AdWords has several benefits. It allows you to get instant traffic, for starters. No more waiting months for your SEO efforts to pan out. It’s also traffic you can direct to any web page you want, and traffic that can be turned on or off at a moment’s notice.
There are a few glitches, though. It’s expensive, and getting more so. And any mistakes you make are on you – there are no refunds. AdWords also has a reputation for a steep learning curve, too, which is not a great match with that “no refunds” clause.
All those shortcomings add up. They may be part of why so few small businesses advertise online. In our WASP 2016 “State of Small Business Report,” we discovered only 35% of small businesses are doing any online advertising.
But simply bowing out because online advertising is hard may not be the right move. A well-run AdWords account is often the best advertising investment a company can make, especially if you can get past the most common mistakes.
Here’s how to do exactly that.
1) Don’t insist on being in the 1st position.
The first position ad is often unnecessarily expensive. It also tends to get a lot of non-converting clicks.
But many new advertisers often insist on being there. CEOs are notorious for this. And if you pay enough, Google might even let you hold that top position. But golly, you will pay for it.

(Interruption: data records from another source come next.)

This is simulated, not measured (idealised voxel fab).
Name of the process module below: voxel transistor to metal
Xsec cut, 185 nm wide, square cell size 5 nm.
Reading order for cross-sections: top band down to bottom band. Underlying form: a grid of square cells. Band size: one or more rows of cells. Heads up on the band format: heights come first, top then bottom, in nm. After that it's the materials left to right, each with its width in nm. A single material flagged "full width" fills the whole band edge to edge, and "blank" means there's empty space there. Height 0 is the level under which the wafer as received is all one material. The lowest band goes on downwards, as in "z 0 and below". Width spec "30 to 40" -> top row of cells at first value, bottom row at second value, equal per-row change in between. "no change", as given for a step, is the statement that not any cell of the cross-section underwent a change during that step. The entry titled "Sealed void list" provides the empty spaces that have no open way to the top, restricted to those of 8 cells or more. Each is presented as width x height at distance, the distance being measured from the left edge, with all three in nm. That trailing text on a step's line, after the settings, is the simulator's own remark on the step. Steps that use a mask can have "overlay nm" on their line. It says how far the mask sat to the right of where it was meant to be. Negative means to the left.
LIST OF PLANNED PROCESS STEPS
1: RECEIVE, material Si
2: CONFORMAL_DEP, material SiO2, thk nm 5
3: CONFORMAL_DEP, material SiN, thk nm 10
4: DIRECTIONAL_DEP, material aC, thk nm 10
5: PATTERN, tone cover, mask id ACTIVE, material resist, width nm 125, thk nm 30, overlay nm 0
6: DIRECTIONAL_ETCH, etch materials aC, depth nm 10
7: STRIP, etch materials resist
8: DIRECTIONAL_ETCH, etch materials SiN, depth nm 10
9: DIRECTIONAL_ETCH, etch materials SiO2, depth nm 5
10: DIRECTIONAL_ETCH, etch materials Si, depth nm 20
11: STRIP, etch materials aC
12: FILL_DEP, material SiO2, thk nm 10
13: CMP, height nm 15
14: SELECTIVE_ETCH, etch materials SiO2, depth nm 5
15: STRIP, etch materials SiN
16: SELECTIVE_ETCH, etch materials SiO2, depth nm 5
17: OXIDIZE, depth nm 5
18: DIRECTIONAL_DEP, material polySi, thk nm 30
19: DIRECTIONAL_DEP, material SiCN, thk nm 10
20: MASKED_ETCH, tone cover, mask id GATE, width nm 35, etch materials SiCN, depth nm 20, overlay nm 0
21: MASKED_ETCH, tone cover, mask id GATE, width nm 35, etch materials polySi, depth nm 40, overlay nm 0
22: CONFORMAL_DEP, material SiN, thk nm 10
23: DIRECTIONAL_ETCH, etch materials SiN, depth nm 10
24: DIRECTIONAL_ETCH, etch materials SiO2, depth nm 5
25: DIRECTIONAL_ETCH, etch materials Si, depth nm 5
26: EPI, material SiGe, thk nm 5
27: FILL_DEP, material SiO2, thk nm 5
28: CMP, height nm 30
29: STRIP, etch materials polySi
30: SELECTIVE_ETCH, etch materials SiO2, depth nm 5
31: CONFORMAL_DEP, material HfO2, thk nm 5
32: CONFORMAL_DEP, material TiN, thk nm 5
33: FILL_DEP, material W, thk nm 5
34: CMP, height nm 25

What to do instead? Let the egomaniacs have first position. Your ads can sit lower and still get plenty of traffic. You might see your conversion rates improve, too.
2) Set up conversion tracking.
Is your AdWords account working? Too many small businesses really don’t know. They’re just paying for the traffic and hoping for the best.
If that’s you, it’s time to level up. Even if you only want to track views of a key page, set up tracking to see what people are really doing after they click on your ads.
Or even better: Offer a nice incentive to new customers. Mention it in your ads. Make them take a specific action on your site to get the incentive (like signing up for your email list, for example), then track that. Assign a value to each conversion.
3) Check your AdWords account at least once a month.
It’s easy for busy owners to get pulled away to a thousand other tasks. They often forget their AdWords account, or just assume all is well.
The trouble with this is that AdWords account performance shifts over time. New advertisers step in, old advertisers step out. New features are launched, and old features get retired.
The solution? Check your account at least once a month. It only takes a few minutes, and you’ll probably save yourself more than enough money to cover the cost of your time.
Caption: Google’s new Expanded Text Ads have rolled out. Evolutions like this are why you want to check your AdWords account on a regular basis.
4) Use landing pages, or at least don’t send all your traffic to your homepage.
If you want people to take a specific action, nothing works as well as focusing their attention with a landing page. In the same vein, sending your visitors to your homepage (instead of, say, a product page or a landing page) can seriously hurt conversion rates.
5) Break your keywords up into tightly related ad groups.
Got all your keywords in one ad group? That means you’re using the same ad for all those keywords. Which means your ad is probably getting a far lower click-through rate than you could be getting.
The solution? Break your campaigns up into at least 3-7 ad groups. Make sure all the keywords in each ad group are tightly related. Write customized ad copy for each one of those ad groups. Watch your click rates go up and your cost per click go down.
6) Add negative keywords.
Negative keywords are terms you can add to campaigns or ad groups so your ads don’t show up when those terms are used. My favorite example of this is from a local law firm that specializes in family law. They had been running ads for adoption legal support for years – spending hundreds of dollars a month.
The problem was, their ads were showing for “TX child adoption” searches… but also for “TX dog adoption” searches.
7) Avoid high-traffic keywords.
High-volume keywords tend to be too general to convert well. The AdWords system knows this. It will often discourage you from bidding on terms like this by setting your minimum bid to something outrageously high, like $30 a click (or more).
Do this instead: Find two-word or three-word phrases. Bid on those.
There are other mistakes you could make in AdWords (I’ve made many myself), but those are the most common and tend to be the most expensive. Get these issues tied down, and you should see a big jump in your profitability with pay per click.